Use multiformat reader - Githubissues

Hi @domna, I have I started to implement the multi format reader (first focussing on the phi parser). There are multiple things that are currently working nicely already.

[x] file parsing
[x] filling template from @attrs -> had to implement a special logic so that I can keep working with my existing notation
[x] filling template from @data -> works for the average and raw_data keys, which write the entry/data/data and .../detector/raw_data/raw fields. Also works for any axisnames that are stored as coordinates of my data xarray.I write the individual scans also as DATA fields to NXdata using the get_data_dims function.

Then, I have some questions that are probably already possible for the existing solution in https://github.com/FAIRmat-NFDI/pynxtools/pull/250. Would be thankful for your input on these.
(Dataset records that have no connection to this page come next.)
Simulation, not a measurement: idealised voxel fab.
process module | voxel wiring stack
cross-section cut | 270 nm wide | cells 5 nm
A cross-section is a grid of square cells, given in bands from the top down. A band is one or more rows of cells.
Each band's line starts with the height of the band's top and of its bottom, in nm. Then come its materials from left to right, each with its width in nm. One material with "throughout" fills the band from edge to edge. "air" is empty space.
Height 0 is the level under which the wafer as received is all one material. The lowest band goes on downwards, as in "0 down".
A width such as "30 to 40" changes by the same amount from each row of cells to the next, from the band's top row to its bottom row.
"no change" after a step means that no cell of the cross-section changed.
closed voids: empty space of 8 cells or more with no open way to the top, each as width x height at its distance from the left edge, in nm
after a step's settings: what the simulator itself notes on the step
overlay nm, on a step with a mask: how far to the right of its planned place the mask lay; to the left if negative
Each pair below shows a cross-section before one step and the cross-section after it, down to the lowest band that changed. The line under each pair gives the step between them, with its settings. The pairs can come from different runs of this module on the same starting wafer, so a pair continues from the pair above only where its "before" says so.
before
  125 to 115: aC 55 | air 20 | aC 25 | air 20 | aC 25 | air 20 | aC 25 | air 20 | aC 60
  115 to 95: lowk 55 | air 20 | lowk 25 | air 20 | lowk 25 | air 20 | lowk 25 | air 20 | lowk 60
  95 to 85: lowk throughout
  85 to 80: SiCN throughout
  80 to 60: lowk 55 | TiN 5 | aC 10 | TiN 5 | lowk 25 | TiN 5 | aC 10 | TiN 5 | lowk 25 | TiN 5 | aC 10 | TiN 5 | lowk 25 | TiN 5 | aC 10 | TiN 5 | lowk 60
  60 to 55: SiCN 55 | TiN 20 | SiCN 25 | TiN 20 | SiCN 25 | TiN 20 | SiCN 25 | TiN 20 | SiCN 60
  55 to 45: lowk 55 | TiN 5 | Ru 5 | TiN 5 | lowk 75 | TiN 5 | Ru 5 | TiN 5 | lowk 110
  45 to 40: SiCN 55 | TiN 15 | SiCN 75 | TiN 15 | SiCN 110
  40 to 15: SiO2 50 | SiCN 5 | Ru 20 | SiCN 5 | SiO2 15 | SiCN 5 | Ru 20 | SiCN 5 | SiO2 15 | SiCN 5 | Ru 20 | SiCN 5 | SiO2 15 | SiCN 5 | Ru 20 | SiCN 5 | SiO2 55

[x] filling template from @eln -> previously, I was simply writing @eln in the config file because for a given config key like /ENTRY[entry]/INSTRUMENT[instrument]/beamTYPE[beam_xray]/distance, there is a corresponding /ENTRY[entry]/INSTRUMENT[instrument]/beamTYPE[beam_xray]/distance key in the ELN dict after parsing (using the convert_dict). Thus, I did not need to give any path in the config. However, the get_eln_data requires a path str and if I simply write @eln, it doesn't work. I would probably need to write the whole path (incl. upper- and lowercase notation), which is quite cumbersome. EDIT: works now as config keys are passed to get_* methods
[x] Allow lists as config value to provide different options depending if the data exists in the specified position. As an example, for ["@attrs:title", "@eln, "no title"], the converter should check (in order) the @attrs and @eln tokens and write the respective value if it exists there. If not, it defaults to "no title". However, not it writes this list ["@attrs:title", "@eln, "no title"] into the field. EDIT: works now through https://github.com/FAIRmat-NFDI/pynxtools/pull/390

Finally, there are some things that I have no idea how to implement with the current solution:

[x] multiple detectors, analyser, etc. -> for this to work, I would need to replace these in the keys in the parse_json_config method (like for the entries: key = key.replace("/ENTRY[entry]/", f"/ENTRY[{entry_name}]/")). However, this is currently not possible. A workaround would be if we replaced them in the config file before we fill from the template (i.e. in the post_process function). I have implemented something here, but then we need to change the read function in the MultiFormatReader like I implemented here. EDIT: works as config dict is exposed to post processing
[x] In my ELN file, I would like to give the possibility to have some metadata for all entries and then some only for specific entries. I can do this now using some special logic in the eln file parsing, but I am not sure that is even possible with the NOMAD ELNs. Just wanted to get your opinion on this if it is worth working in this direction. EDIT: works, but only for XPS reader

And then, finally finally, there could be some additional functionalities added. In the XpsReader, I check that any unit in the final template is a valid pint unit, but for this I need to iterate the whole array. We could implement this earlier and make it a generic functionality in the multi format reader as well.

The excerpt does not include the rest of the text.